# Why wasn't the 4.2 avialible here?



## chernaudi (Oct 6, 2006)

The UrS4 and UrS6 were avilable with the Audi V8's 4.2 V8 in europe. Didn't it suit our market? Maybe that's also why the V8 didn't come with the 5 or 6 speed manual in North America, and we only got the 4 speed auto.


----------



## Sepp (Dec 10, 2002)

*Re: Why wasn't the 4.2 avialible here? (chernaudi)*

The V8 was reserved for the top of the line Audi V8.
The V8 model did in fact come with a 5 speed, and was offered here in the US. (rare sight, but I've seen a few)
A very fun car to drive, with all that torque, and a stick tranny.
It is a good thing that the AAN was the only engine for the S4.
The AAN tok up less space, was easier to work on, cheaper to perform maintenance, and could run circles around the V8 with very simple bolt-on mods.

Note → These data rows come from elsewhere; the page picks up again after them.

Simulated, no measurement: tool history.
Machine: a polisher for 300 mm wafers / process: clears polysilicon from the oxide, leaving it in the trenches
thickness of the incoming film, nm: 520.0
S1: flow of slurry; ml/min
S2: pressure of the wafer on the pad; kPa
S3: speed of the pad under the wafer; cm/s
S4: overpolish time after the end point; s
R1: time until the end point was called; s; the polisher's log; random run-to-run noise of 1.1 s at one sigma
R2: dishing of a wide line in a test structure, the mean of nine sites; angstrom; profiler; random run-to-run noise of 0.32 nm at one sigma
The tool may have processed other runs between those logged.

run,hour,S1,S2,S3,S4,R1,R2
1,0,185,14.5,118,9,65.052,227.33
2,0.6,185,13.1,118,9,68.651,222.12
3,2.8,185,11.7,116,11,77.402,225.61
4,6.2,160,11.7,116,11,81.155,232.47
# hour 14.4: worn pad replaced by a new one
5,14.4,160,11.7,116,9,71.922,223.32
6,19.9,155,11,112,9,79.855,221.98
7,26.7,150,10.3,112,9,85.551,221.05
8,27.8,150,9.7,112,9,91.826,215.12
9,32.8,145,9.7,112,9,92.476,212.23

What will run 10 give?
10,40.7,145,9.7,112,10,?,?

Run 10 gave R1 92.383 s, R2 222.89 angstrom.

_Modified by Sepp at 4:18 PM 11-7-2006_


----------



## sieben (Nov 23, 2002)

*Re: Why wasn't the 4.2 avialible here? (Sepp)*


_Quote, originally posted by *Sepp* »_The V8 was reserved for the top of the line Audi V8.
The V8 model did in fact come with a 5 speed, and was offered here in the US. (rare sight, but I've seen a few)
A very fun car to drive, with all that torque, and a stick tranny.


yes the numbers I've heard are either 47 or 79 V8Q 5-speeds (1991 only) in the US


----------



## Sepp (Dec 10, 2002)

*Re: Why wasn't the 4.2 avialible here? (sieben)*

I actually had seen one for sale that had a manual transmission...
I really don't have the space for another Audi.


----------



## [email protected] (Apr 9, 2004)

*Re: Why wasn't the 4.2 avialible here? (Sepp)*

The S6 plus had a V8, but wasn't sold here. That was an interesting car, and the first to be built by quattro GmbH.


----------



## PerL (Jan 9, 2001)

*Re: Why wasn't the 4.2 avialible here? ([email protected])*

The S6 Plus was the top-of-the-line version of the S6. As you mentioned, Geroge, it was the first car to be offered by Quattro GmbH. They started out with a standard S6 4.2, loaded it with close to all options, and tweaked the engine to a 36 hp increase over the regular S6 4.2. Thus, the S6 Plus makes 326 hp, while the regular 4.2 had 290.
The S6 Plus is one of the rarest cars ever offered by Audi. The Avant was made in no more than 855 examples. Not many compared to todays standard, but still a whole lot compared to the sedan version. No more than 97 sedans saw the light of day, making the S6 Plus sedan the rarest Audi built in modern times.


----------



## Harv (Oct 31, 2004)

*Re: Why wasn't the 4.2 avialible here? (PerL)*

Damn, even came with off road suspension.


----------